The picture is not much better in one of the country’s prized tourist destinations. Lourdes, 63, is a resident of Cárdenas, a small municipality near Varadero, Cuba’s beach resort par excellence. When she spoke by phone, her neighborhood had been without power for more than 40 hours. “Luckily I have a solar panel I bought with money sent from abroad,” she says, referring to the dollars that reach her through unofficial channels —wads of cash stuffed into suitcases— from her family in the United States, one of the few lifelines for many Cubans.
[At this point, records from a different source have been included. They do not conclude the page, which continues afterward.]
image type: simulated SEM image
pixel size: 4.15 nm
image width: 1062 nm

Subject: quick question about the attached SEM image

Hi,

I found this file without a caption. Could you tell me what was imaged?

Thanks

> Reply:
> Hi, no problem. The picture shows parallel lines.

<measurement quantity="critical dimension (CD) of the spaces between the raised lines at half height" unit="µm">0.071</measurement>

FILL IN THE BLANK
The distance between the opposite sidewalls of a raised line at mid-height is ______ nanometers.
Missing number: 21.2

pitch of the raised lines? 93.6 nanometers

“People survive however they can. There’s no water because it can’t be pumped without electricity. The little food there is spoils. Prices are through the roof, and anything in decent condition is priced in dollars. This is no way to live.” As for the enormous beachfront hotels, she says: “they have electricity there, all right.”
Aid and protests
The pressure has been so intense that the Castroist regime —cornered as never before— has been forced to accept $100 million in aid offered by the U.S. State Department in exchange for “significant reforms to Cuba’s communist system.” The terms of the negotiation, driven by Trump’s transactional logic of offers and punishments, remain unknown. But the regime’s warlike rhetoric has been softening.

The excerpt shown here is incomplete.